[e-lang] Rights amplification without transfering flow of control in Caja or ADsafe
David-Sarah Hopwood
david.hopwood at industrial-designers.co.uk
Sat May 17 18:29:14 CDT 2008
David-Sarah Hopwood wrote:
> Tyler Close wrote:
>> To implement the ref_send API in Javascript, the eventual operator
>> must securely recognize its created promises, without transferring
>> flow of control to an untrusted object. For example, consider the
>> implementation of Q.when(promise, ...). The when() implementation must
>> queue an observer on the private list of observers inside the provided
>> promise object. The implementation can't just call a method on the
>> provided promise object, because it might be an untrusted object that
>> makes an immediate call or throws an exception. I had been recognizing
>> promises by checking the value of the 'constructor' property, but both
>> ADsafe and Caja forbid access to this member. Is there some other way
>> to perform rights amplification without transferring flow of control
>> in Caja and ADsafe?
>
> The suggestion I made (for a different reason) in
> <http://www.eros-os.org/pipermail/e-lang/2008-May/012716.html>
Wrong URL; I meant
<http://www.eros-os.org/pipermail/e-lang/2008-May/012715.html>.

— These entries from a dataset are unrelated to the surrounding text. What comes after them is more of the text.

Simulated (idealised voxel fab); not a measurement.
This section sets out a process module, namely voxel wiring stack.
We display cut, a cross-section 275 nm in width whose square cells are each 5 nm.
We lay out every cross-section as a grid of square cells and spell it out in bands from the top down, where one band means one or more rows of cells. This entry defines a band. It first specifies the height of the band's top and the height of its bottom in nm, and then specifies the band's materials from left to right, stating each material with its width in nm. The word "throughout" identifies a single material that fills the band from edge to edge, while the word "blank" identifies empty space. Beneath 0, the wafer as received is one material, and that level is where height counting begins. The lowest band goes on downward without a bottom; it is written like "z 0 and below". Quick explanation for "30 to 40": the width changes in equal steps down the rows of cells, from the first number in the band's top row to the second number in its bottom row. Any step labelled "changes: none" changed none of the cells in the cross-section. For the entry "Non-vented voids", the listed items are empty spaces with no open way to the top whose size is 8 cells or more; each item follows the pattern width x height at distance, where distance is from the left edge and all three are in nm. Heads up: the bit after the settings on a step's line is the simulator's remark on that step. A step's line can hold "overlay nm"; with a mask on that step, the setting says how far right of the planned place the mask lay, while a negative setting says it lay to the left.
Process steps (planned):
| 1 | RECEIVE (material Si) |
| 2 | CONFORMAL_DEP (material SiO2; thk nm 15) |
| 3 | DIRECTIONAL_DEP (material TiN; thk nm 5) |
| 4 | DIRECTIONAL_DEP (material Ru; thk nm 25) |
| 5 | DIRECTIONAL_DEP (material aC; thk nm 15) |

> would also solve this problem, I think:
>
> # Suppose that _$post, _$get, _$when etc. were defined on Object.prototype,
> # and that safe Javascript subsets had the restriction that there is no
> # ambient authority to set or define properties with names starting '_$'.
> # Assume that the ref_send library is granted explicit authority to set
> # these properties on Object.prototype.